Last week, when I wrote a post calling for evaluators to embrace digital reporting, I also wrote that “simply putting our static reports online is not the answer.” This week, I’m going to show how to take a report and incorporate truly digital elements into it. Instead of just recreating my existing Outdoor School report online, I’m adding three elements — navigation, videos, and creative use of images — that take advantage of the possibilities that digital reporting makes possible.
Check out the new report in action by clicking here.
Element 1: Navigation
Static reports of the PDF/paper variety are often hard to navigate. How often have you found yourself flipping through pages trying to find the section you want to read? Digital reports make this problem a thing of the past. In version 2 of the Outdoor School digital report, I’ve added a sticky navigation bar at the top that allows the reader to go to the exact section they want to read. Maybe a reader is only interested in overall Outdoor School participation stats. They can go directly to that section. Maybe another reader only cares about Measure 99. They can get to that section with a single click.

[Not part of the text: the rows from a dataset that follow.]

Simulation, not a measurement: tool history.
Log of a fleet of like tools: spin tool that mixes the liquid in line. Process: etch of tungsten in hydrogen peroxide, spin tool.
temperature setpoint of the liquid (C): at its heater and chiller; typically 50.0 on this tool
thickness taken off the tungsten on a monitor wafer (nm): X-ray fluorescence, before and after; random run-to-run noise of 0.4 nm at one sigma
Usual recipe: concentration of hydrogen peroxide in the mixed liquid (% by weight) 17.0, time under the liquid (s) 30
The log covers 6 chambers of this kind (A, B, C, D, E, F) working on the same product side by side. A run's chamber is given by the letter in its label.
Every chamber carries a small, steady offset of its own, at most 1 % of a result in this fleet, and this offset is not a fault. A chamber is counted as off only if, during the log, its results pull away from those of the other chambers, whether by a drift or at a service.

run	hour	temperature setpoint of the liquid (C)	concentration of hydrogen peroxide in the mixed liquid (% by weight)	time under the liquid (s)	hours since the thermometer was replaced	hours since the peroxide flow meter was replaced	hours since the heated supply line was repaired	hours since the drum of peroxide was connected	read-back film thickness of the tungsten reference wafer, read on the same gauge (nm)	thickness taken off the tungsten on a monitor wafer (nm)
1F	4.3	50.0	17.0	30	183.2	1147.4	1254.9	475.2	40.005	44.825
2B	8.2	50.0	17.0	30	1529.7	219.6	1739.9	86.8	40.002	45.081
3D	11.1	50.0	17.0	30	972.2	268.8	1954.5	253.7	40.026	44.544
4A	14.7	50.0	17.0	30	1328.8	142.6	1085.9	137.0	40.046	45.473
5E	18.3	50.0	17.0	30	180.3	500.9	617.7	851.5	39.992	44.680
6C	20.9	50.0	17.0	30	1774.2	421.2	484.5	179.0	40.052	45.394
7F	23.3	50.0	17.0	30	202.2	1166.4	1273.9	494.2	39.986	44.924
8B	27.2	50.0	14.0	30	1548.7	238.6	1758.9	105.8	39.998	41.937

I’ve also added navigation on to the key findings section of the executive summary. Since we know that many people never get past the executive summary, a quick link that takes them to the exact section of the report that has more information on the topic they’re interested is a way to engage readers more deeply in the findings.
While we might like to think that people read every single word of our reports, the reality is that they don’t. They jump to the information they need, read that, and call it a day. Given this, why not make it easier for them to get what they need?
Element 2: Video
One of the most fundamental maxims of good writing is: show, don’t tell. If we take this maxim and apply it to digital reporting, one natural application is to incorporate video into our reports. Instead of paragraphs of descriptions of programs, we can embed a video that shows the program in action.
This is exactly what I’ve done with my Outdoor School report. At the start of the introduction, the user is presented with a video showing what Outdoor School is. The 4 minutes of this video do a far better job of describing Outdoor School than any amount of text could (and the video is far more engaging).
I’ve also embedded a couple other videos in relevant parts of the report. Knowing that many people will not be familiar with Measure 99, I include a video news report from the Associated Press. And in the section on Outdoor School sites, I include a video showing one of the sites that hosts schools.
Element 3: Creative use of images
The static report that I wrote for this project incorporated images. However, not wanting to make the report too long or overburden printers, I was judicious in limiting the number and size of images I used.
With digital reporting, I can use as many images as I want to make the report as engaging as possible. I had access to many large, high-resolution photos from Outdoor School programs across the state, and I was able to use several of them as background images for each section. Where long, text-heavy reports lead to droopy eyelids, the visual appeal of these images encourages users to continue to read the report.
Think beyond the “report”
When I wrote recently of making reporting a verb again, I argued that we should recognize that reports are a means to the end of improved programming. Incorporating this insight into digital reporting, it is important not to simply recreate a static report online. In many cases, using the noun-version of the word “report” can discourage us from thinking creatively about how to present information. When doing digital reporting, we have access to so many ways to organize and present information. Incorporating navigation, using videos to “show, not tell,” and using bold images are just three ways to help us think more deeply about how to engage users in the findings we work so hard to come up with.